CEO Connect panelists agreed that brokerages and industry associations can do more to help agents learn financial skills that aren’t often taught in the workplace.

Who’s responsible for the shaky financial well-being of real estate agents? 

At Inman Connect Las Vegas’ CEO Connect on Tuesday afternoon, three real estate executives sought to answer that question during a panel entitled “Agent Financial Well Being: What Do Good Agents Want and Deserve?” 

Chris Heller

“I believe it’s the responsibility of the brokerage that the agents are with,” said Chris Heller, newly with OJO Labs as the AI startup’s chief real estate officer. “Many agents don’t understand their P&L [profit & loss statement], don’t understand their finances, and they get in trouble and now they can’t pay their taxes the next year. It’s the responsibility of the brokerage to help those agents not end up there in the first place.”
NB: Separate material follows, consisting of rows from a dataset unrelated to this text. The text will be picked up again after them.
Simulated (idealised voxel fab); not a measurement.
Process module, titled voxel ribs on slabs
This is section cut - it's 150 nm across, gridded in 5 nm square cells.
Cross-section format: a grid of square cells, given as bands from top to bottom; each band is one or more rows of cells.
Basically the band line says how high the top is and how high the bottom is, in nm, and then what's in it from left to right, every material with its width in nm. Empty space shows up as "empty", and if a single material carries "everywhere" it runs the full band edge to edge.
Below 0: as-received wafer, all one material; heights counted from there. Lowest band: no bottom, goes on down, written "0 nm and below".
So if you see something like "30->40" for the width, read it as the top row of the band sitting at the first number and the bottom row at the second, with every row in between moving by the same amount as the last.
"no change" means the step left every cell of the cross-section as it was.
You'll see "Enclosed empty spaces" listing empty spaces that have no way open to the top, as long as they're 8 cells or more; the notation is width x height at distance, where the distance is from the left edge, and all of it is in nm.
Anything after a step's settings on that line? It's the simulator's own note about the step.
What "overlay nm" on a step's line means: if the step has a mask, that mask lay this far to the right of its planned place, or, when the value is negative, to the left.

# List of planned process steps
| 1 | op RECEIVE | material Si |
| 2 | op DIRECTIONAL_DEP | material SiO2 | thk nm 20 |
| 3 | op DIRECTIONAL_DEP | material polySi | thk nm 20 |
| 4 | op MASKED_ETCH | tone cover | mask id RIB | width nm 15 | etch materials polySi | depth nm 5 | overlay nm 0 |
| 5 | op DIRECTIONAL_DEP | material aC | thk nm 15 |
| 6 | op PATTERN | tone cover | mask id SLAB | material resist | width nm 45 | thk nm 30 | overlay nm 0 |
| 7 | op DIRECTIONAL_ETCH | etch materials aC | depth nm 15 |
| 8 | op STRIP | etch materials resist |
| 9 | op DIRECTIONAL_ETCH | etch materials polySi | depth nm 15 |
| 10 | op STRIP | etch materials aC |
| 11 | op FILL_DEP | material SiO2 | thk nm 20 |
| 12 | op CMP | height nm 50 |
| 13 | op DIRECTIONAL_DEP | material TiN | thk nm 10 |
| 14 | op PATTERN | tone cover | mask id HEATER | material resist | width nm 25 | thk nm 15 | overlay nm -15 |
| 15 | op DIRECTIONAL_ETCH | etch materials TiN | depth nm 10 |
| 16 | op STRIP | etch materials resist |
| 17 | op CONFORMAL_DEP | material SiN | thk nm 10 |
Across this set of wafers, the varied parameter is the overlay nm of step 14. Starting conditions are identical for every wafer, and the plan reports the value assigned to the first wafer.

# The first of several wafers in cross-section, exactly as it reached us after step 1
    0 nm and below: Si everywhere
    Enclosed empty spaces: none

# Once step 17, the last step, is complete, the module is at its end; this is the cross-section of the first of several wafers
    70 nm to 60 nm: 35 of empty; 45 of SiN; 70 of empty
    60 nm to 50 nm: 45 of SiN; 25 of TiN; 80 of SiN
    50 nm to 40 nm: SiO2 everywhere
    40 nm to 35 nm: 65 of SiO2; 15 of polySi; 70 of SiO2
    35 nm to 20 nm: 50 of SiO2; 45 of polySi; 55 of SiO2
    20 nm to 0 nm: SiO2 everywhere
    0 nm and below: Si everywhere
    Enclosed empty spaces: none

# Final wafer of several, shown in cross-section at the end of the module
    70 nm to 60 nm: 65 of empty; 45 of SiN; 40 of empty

The panelists, conversing with moderator Brandon Green of Keller Williams Capital Properties, agreed that individual agents share culpability for their financial life and decisions, but that brokerages, industry associations and others can be doing more to help agents learn the financial skills that aren’t routinely taught in schools or in the workplace. The tactical nature of just how best to do that dominated the rest of the session. 

Sanya Gurnani

“We have an agent network of 50,000 agents, and we asked them, what do agents want?” said Sanya Gurnani, co-founder of Radius, a social network for real estate agents. “The biggest thing that came up, as much as steady leads did, is agents said they want personal financial training. Agents want to be independent and we need to enable that for them.” 

Raj Bhaskar, whose Hurdlr app facilitates automatic business expense tracking and realtime P&Ls across many industries, compared real estate agents to the free agent status of Uber and Lyft drivers.

“Uber is launching Uber Pro, which offers a different level of benefits,” he said. “They recognize that drivers who drive the most for them are the most valuable. In real estate, the focus from most of the stakeholders is the top of the funnel, marketing and lead-gen.”

But, he added, “I’ve seen brokerages make healthcare available to their agents — not paying for it, but making it easy for the agents to choose. The bottom line is, agents are running their own businesses, so everyone has to be a good business person.” 

Raj Bhaskar

Heller summed up, “The way to lose a real estate conversation is to talk about money or health. No one wants to talk about them. We can continue on the path we’re on — no one is jumping out windows. But if we really want to see change happen, it only happens with decisive and massive action. The status quo rarely ever works in trying to create new habits or change.” 

The following session at CEO Connect, titled “How to Make Your Agent Network Work Like Uber,” came at the topic of agent growth and satisfaction from a different angle.

LeadingRE’s Paul Boomsma led an entertaining exchange between Dawn Daly of House of Brokers Realty and Robin Yates of Windermere Real Estate

“Uber controls the process,” Boomsma said. “I can now find an Uber driver, because they’re all working together to find me. You are both doing a lot of things to affect the quality of your service. How do you make sure agents deliver quality and consistency?”

Daly and Yates cited good lead management, the importance of the customer experience and the continued hard work on getting agents to adopt systems that work for them as among the key answers.